Recall Major League Baseball’s, Coca Cola’s, and Delta Airlines’ reactions to Georgia’s voter integrity protection law, SB202, passed last year. That law, after all, created such nasty things as
- signature matching
- voter ID
- restrictions on drop boxes
- ban on the mass mailing of absentee ballot request forms to those who did not ask for them,
- mandatory citizenship checks
MLB Commissioner Rob Manfred said baseball’s decision to pull the All Star Game out of Atlanta that year, causing the loss of upwards of $70 million of revenue to Atlanta’s small and medium businesses, was the best way to demonstrate our values as a sport.
Coca-Cola CEO James Quincey said Georgia’s law is unacceptable and a step backwards.
Delta CEO Ed Bastian said that Georgia’s law is unacceptable and does not match Delta’s values.
Here’s what that law, wholly unacceptable to these corporations’ values, did.
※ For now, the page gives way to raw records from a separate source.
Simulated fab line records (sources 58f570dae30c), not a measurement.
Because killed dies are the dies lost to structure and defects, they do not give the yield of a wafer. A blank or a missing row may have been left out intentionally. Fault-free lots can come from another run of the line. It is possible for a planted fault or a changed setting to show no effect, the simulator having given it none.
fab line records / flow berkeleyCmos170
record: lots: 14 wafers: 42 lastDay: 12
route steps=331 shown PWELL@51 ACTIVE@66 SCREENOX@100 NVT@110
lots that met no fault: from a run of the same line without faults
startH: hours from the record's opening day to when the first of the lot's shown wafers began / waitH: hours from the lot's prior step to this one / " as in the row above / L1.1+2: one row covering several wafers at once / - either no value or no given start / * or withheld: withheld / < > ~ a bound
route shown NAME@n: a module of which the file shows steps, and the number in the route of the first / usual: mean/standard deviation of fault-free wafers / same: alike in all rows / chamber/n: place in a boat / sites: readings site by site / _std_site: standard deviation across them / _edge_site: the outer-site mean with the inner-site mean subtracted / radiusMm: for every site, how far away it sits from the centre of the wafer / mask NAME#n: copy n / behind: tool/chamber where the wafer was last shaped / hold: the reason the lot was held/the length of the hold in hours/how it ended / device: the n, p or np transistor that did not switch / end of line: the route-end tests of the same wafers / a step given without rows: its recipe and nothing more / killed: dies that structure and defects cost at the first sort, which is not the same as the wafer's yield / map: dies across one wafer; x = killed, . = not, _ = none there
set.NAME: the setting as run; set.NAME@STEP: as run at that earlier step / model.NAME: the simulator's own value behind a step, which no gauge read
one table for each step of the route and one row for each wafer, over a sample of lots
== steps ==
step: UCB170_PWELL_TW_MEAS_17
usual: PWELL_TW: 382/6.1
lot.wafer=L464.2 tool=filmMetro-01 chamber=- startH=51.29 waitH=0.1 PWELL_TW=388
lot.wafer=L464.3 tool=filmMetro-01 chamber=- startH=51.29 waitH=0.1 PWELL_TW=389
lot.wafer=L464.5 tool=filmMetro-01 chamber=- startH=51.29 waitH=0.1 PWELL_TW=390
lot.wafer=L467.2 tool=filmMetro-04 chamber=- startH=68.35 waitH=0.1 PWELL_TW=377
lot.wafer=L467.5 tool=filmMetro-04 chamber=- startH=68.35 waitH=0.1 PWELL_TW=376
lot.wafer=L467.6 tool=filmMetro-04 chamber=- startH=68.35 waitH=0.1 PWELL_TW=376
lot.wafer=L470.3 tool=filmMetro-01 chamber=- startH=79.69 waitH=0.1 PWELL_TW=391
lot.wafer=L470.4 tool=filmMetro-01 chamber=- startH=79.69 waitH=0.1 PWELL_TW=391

- total turnout of early voters—both in-person and absentee—was 2,504,956, an all-time record
- 2,288,889 total early in-person voters this year, compared to 1,890,364 early in-person voters in the 2018 midterm elections, a 17% increase
- average wait time in [voting] lines was about two minutes in the afternoon, when a day’s voting really starts getting going
- tracking at three minutes
- longest on the leader board 14 minutes
- check-in time, when you got to the front line, 47 seconds
Now we know clearly what those corporate values are: low voter turnout, great difficulty getting to a voting booth for those who are allowed to vote, voting by illegal aliens and other non-citizens.
In fine, those corporations have shown their values to be suppression of citizens’ ability to vote and diminution of the value of citizens’ votes through promotion of non-citizens’ votes.
Why would any American citizen want to do business with this kind of corporation, a corporation that so blatantly disparages what it means to be an American citizen?